Illustrations of Over The Horizon Radars

DRDO’s Electronics & Radar Development Establishment (LRDE) has designed and is currently developing a prototype Over-the-Horizon Radar (OTHR). The radar is to be deployed on India’s Western Seaboard for surveillance/ detection in the Indian Ocean Region. The radar prototype is to have two different types of radar arrays – a log-periodic wire antenna (LPWA) array and a broadband monopole antenna array. The LPWA will probably perform the role of backscatter receiver to continuously determine the best transmission frequency. The monopole antenna array will consist of 32 elements. The initial prototype of this OTHR would be a Surface-Wave OTHR with a range of approximately 500 Km. This would be followed by a Sky-Wave OTHR with a detection range of about 2000 Km. These radars would have application in all three Services of the Armed Forces, wrote Brig Arvind Dhananjayan (Retd).

As is well known, most radars work on the principle of line-of-sight (LOS) propagation of Electromagnetic (EM) waves, with ranges limited by this principle to the visible horizon. While ground-based LOS radars can detect airborne platforms/vectors at relatively greater ranges, range to ground targets is limited by the visible horizon as radar signals travel with line-of-sight propagation.  As airborne technology for long-range engagement improved in accuracy/lethality/response times over the last millennium,  an urgent need was felt by armed forces to improve radar technology for provision of early-warning (EW) and enhanced situational awareness at far greater ranges. Apropos, this would necessitate detection ranges beyond the visible horizon and would therefore require to incorporate technology that could ‘see’ beyond LOS (BLOS). These operational requirements gave rise to the technology of the OTHR.

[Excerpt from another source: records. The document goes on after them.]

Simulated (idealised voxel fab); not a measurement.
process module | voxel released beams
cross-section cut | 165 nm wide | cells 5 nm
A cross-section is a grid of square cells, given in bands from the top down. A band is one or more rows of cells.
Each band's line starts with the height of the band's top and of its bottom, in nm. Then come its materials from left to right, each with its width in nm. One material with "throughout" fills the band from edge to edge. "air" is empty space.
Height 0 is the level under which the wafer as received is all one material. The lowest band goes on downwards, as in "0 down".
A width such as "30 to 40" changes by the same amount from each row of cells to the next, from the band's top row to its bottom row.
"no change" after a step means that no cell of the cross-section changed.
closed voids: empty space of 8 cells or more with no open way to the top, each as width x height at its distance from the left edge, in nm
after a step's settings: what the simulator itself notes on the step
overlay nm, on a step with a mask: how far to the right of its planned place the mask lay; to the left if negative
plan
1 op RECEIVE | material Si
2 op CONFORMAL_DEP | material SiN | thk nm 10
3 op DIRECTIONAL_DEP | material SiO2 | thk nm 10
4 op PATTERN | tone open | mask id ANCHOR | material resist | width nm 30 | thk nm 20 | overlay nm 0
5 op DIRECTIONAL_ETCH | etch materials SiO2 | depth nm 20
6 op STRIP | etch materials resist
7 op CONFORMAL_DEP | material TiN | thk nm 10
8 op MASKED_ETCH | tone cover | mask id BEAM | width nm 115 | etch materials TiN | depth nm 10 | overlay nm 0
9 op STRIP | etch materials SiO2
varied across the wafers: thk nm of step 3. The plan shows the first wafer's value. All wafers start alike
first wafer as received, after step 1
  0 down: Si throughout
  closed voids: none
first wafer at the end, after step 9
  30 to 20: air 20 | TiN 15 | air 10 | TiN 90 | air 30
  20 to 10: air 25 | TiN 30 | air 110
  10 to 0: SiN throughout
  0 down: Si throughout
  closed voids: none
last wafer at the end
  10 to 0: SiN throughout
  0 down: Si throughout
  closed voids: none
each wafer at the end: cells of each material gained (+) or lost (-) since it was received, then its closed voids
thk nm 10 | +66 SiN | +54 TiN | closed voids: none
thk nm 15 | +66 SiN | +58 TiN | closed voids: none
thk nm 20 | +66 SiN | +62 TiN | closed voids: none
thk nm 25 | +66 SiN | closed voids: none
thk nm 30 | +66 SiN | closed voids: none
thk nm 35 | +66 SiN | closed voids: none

Among the milestones in development of OTHR technology, the erstwhile Soviet Union were the first to develop an OTH system in 1949 called Veyer. The first fully operational OTHR development was a joint US Air Force-British Air Force system known as Cobra Mist, constructed in the late 1960s/early 1970s. This OTHR could detect aircraft over the Western Soviet Union from its location in South-Eastern England. One of the first OTHR for detection of Soviet ballistic missile launches was the Sugar Tree OTHR built by the US in the 1960s. Reverting to the Soviet Union, their next known successful project was the Duga-1 OTHR, which was operational from 1976 to 1989 on the Black Sea Coast and formed a part of the Soviet Union’s EW radar network for Missile Defence. With the advent of airborne platforms and satellites with EW capabilities, the armed forces of the world lost interest in OTHR systems. OTHR technology has however seen a resurgence in recent times due to the rising requirements of maritime reconnaissance/surveillance and long-range/ low-cost situational awareness.